Democrats have Philly suburbs to thank for gains in Pa. legislature
In the state Senate, four of the five seats picked up by Democrats came from Montgomery and Delaware Counties. In the House of Representatives, Democrats flipped 14 seats – the most since 1974, according to House Democratic campaign officials – all in Philadelphia and its suburban counties. That helped offset other losses for a net gain of 11 seats in the chamber.
HARRISBURG — Voters in the Philadelphia suburbs handed Democrats some of their biggest gains in Pennsylvania's staunchly Republican legislature, in some cases electing unabashedly progressive candidates to represent them in the state Capitol.
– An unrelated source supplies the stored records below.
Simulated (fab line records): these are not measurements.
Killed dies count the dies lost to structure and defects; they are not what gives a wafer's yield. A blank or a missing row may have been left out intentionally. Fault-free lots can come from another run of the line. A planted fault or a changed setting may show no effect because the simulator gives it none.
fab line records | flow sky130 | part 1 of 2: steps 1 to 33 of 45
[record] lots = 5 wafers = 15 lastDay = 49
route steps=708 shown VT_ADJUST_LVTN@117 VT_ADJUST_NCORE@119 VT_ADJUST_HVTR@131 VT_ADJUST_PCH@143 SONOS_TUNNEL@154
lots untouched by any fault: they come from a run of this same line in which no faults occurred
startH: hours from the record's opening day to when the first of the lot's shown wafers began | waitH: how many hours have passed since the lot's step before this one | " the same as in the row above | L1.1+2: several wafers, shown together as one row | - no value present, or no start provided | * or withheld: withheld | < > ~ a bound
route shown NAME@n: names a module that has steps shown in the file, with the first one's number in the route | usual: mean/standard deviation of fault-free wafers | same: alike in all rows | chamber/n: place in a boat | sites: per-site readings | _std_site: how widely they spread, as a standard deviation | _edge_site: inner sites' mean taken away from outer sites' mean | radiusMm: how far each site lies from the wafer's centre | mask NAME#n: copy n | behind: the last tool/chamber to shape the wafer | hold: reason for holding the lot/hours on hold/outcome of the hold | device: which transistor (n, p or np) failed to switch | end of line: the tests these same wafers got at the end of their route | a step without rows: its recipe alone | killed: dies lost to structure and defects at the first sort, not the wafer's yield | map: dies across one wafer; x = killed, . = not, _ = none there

In the 50-member state Senate, four of the five seats picked up by Democrats came from Montgomery and Delaware Counties. In the 203-member House, Democrats flipped 14 seats — the most since 1974, according to House Democratic campaign officials — all in Philadelphia and its suburbs. That helped offset other losses for a net gain of 11 seats in the 203-member chamber.
That so-called blue wave was acutely felt in the Southeastern part of the state, and was fueled in large part by anti-Trump sentiment and a push to elect more women, Democrats and Republicans said this week. But Democrats also attribute some of their gains in the southeast to voter anger over the legislature's failure in the weeks before the election to resolve the high-profile issue of how to help victims of Catholic clergy abuse.
Either way, Tuesday's results could be a harbinger of future elections. Though the election did not flip Republican control in either the Senate or the House, it did provide Democrats a first shot at chipping away at GOP majorities ahead of the high-stakes redistricting process in 2021, during which future election boundaries will be drawn.
"I think that the Democratic gains in the Philadelphia suburbs are a key to understanding what could happen in the next 10 years — whether the state shifts from being a centrist swing state to a Democratic state," said pollster and political analyst G. Terry Madonna.
In the Senate, Republicans for the last two years have held 34 seats – a super-majority that would have allowed them to overturn a gubernatorial veto. In the next session, which begins in January, they are projected to hold 29 out of the 50 seats.
In Tuesday's election, two incumbent Republican senators were ousted. John Rafferty, a 16-year senator from Montgomery County, lost his reelection bid to Democrat Katie Muth, a professor and athletic trainer who ran for office for the first time. Sen. Tom McGarrigle, who was elected in 2014 to represent Delaware County, lost to Swarthmore Mayor Timothy Kearney, a Democrat.
Two seats that were held by retiring GOP senators also got snapped up by Democrats: Maria Collette, a lawyer and nurse, beat out Republican Stewart Greenleaf Jr., who was running for his father's seat; and Steve Santarsiero, a onetime House lawmaker, edged out State Rep. Marguerite Quinn for the Bucks County seat of outgoing Sen. Chuck McIlhinney.
The Sixth District Senate, between Sen. Tommy Tomlinson (R.,Bucks) and his Democratic challenger, Rep. Tina Davis, remained too close to call.
Democrats had targeted those suburban Philadelphia GOP senators. In the weeks before the election, Democrats aired television ads putting the onus on them for blocking a bill that would have created a two-year opportunity for older victims of sexual abuse, who otherwise would fall outside the statute of limitations, to sue their attackers. (However, some of the people included in the ad — including Rafferty and McGarrigle — supported the change.)
Republicans scoffed at the notion that the clergy-abuse issue was a factor. They said that the outcome in the Southeast was fueled by events outside of Harrisburg and outside their control: the larger national debate over President Trump and the direction of the country.
Drew Crompton, chief of staff to the Senate's top Republican, said "the headwinds" were working against Republican incumbents, many of whom had strong legislative records and name recognition, and had won by wide margins in previous elections.
"I think there was very strong sentiment for change down there that was significantly more important than the individuals on the ballot," he said of the results in the Southeast.
Indeed, Republicans in the House also lost seats in Philadelphia and its surrounding counties, even though the chamber had voted overwhelmingly to approve the two-year window. Going into the new two-year session, the GOP is projecting a majority of 110-93.
Still, Republicans reclaimed a seat they had briefly lost to Rep. Helen Tai (D., Bucks). Tai had won a special election earlier this year to complete the unfinished term of onetime Republican State Rep. Scott Petri, who now heads the Philadelphia Parking Authority.
"The tea party era is behind us," said one longtime Republican political consultant, who requested anonymity. "I think you will see an era of more pragmatic Republicans now."